The survey, to be published on Tuesday, is based on almost 200,000 votes, making it the largest such poll ever conducted. The compilers also took into account every similar survey of the past three years in both Britain and America to create a "poll of polls" and produce what they describe as "the definitive millennium list".

The poll shows the enduring power of the Sixties and early Seventies, now apparently regarded by fans of all ages as the golden age of pop. A separate list of the 50 greatest artists of all time, compiled by totalling the votes from the album poll, includes no less than 30 acts which first tasted success in the 1960s or earlier and only 11 artists whose careers post-date the 1976 punk explosion.

"The most amazing thing is not only the way the Beatles have dominated just as they did the charts in the 1960s but the way they are number one with all age groups," said Colin Larkin, the book's editor-in-chief who has spent three years compiling the database on which the list is based.

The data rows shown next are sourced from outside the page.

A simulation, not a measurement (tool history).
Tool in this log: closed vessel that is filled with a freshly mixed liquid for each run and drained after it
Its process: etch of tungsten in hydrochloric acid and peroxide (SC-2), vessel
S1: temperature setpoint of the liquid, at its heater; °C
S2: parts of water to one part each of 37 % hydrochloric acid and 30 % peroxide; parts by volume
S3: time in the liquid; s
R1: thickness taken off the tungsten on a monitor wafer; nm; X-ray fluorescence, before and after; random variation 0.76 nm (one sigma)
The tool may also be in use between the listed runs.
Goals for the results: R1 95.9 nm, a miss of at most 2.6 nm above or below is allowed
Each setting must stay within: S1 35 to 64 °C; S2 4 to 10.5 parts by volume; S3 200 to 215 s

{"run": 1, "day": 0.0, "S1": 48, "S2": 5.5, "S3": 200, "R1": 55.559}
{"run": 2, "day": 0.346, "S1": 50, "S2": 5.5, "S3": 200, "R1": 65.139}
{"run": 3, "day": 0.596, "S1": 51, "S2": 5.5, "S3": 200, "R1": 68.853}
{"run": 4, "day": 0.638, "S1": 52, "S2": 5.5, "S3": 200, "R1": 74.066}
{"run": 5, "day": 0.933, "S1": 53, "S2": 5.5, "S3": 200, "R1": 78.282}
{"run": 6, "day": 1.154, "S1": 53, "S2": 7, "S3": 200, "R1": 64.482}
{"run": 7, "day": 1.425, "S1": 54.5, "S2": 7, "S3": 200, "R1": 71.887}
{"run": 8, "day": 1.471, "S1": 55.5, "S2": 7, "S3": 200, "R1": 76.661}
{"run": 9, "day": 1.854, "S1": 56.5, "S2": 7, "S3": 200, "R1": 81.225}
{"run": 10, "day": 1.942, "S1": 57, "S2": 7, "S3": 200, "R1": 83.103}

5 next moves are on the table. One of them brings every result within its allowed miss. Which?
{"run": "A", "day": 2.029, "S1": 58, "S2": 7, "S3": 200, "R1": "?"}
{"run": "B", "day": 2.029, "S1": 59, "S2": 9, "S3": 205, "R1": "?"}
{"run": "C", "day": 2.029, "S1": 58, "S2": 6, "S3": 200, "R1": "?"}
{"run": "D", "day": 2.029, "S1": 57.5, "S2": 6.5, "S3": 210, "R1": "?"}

"We invited people to submit their top 20 albums and were getting lists from 12-year-olds which put Revolver above Oasis and Radiohead, which was extraordinary. Almost every entry from a teenager had at least one Beatles album on it."

The all-time top ten list is completed by The Beach Boys' Pet Sounds, Automatic For The People by R.E.M. and Pink Floyd's Dark Side Of The Moon with What's The Story (Morning Glory) by Oasis and Radiohead's The Bends at nine and ten.

The Beatles also secured the most individual entries in the Top 1,000 with 14 albums followed by Frank Sinatra and Miles Davis (13 each) and Bob Dylan (12).

Advocates of girl power will be disappointed that just five of the top one hundred albums are by female artists. Alanis Morrissette's Jagged Little Pill, one of the biggest selling albums of the nineties, leads the way at 35, followed by Joni Mitchell's Blue (53), Hounds of Love by Kate Bush (59), Patti Smith's Horses (88) and Little Earthquakes by Tori Amos (98).

Allan Jones, the former editor of Melody Maker and now editor of the monthly Uncut, attributes the Beatles' dominance among the MTV generation less to parental influence and more to the reverence paid to the sixties by contemporary Britpop bands. "There is no doubt that the Beatles were the most influential band ever but the way they have been lionised by people like Noel Gallagher has refocussed attention on them. What's The Story... by Oasis was the best Beatles album since Let It Be and the influence was so obvious and the debt so huge that has clearly contributed to their resurgence," he said.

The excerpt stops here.